Dictionary entry details
Sense 1
Meaning:
Shockingly repellent; inspiring horror
Synonyms:
ghastly; grim; grisly; gruesome; macabre; sick
Context example:
macabre tortures conceived by madmen
Similar:
alarming (frightening because of an awareness of danger)
Context examples
He sprawled silently on the ground, watching the grisly form of a great doubt rising before him.
(Martin Eden, by Jack London)
And there remain one more victim in the Vampire fold; one more to swell the grim and grisly ranks of the Un-Dead!...
(Dracula, by Bram Stoker)
He did not gather his eyebrows together, for he had none worth mentioning; but he frowned to that degree that he almost closed his small eyes, while the hurried raising of his grisly hand to his chin betrayed some trepidation or surprise.
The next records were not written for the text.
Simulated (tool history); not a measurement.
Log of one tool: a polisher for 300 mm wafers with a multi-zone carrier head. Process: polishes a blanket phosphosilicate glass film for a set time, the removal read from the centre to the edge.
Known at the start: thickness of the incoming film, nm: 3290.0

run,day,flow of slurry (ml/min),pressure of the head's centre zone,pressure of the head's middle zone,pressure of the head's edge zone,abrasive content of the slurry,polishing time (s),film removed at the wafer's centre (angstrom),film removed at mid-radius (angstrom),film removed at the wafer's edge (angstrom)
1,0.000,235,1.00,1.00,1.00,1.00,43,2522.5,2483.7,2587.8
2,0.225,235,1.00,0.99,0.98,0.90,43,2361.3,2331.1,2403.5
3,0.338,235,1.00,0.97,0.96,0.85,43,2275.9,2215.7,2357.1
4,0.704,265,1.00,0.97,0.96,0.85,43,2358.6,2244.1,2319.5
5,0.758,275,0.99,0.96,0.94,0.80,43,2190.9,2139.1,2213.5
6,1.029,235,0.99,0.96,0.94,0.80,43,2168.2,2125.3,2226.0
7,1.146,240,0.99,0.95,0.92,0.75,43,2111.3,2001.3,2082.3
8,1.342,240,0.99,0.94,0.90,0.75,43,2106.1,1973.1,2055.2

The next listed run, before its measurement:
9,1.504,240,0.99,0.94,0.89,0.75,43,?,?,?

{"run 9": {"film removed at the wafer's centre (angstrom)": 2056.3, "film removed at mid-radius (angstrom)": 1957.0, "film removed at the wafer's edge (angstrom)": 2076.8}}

(David Copperfield, by Charles Dickens)
Thus, in his development, Martin found himself face to face with economic morality, or the morality of class; and soon it became to him a grisly monster.
(Martin Eden, by Jack London)
Have you seen that awful den of hellish infamy—with the very moonlight alive with grisly shapes, and every speck of dust that whirls in the wind a devouring monster in embryo?
(Dracula, by Bram Stoker)
After some rubbing of the lower part of his face, and some looking at us with those bad eyes, over his grisly fingers, he made one more address to me, half whining, and half abusive.
(David Copperfield, by Charles Dickens)
And Cheese-Face, ready to drop and die, or to stay on his legs and die, a grisly monster out of whose features all likeness to Cheese-Face had been beaten, wavered and hesitated; but Martin sprang in and smashed him again and again.
(Martin Eden, by Jack London)
He stirred his coffee round and round, he sipped it, he felt his chin softly with his grisly hand, he looked at the fire, he looked about the room, he gasped rather than smiled at me, he writhed and undulated about, in his deferential servility, he stirred and sipped again, but he left the renewal of the conversation to me.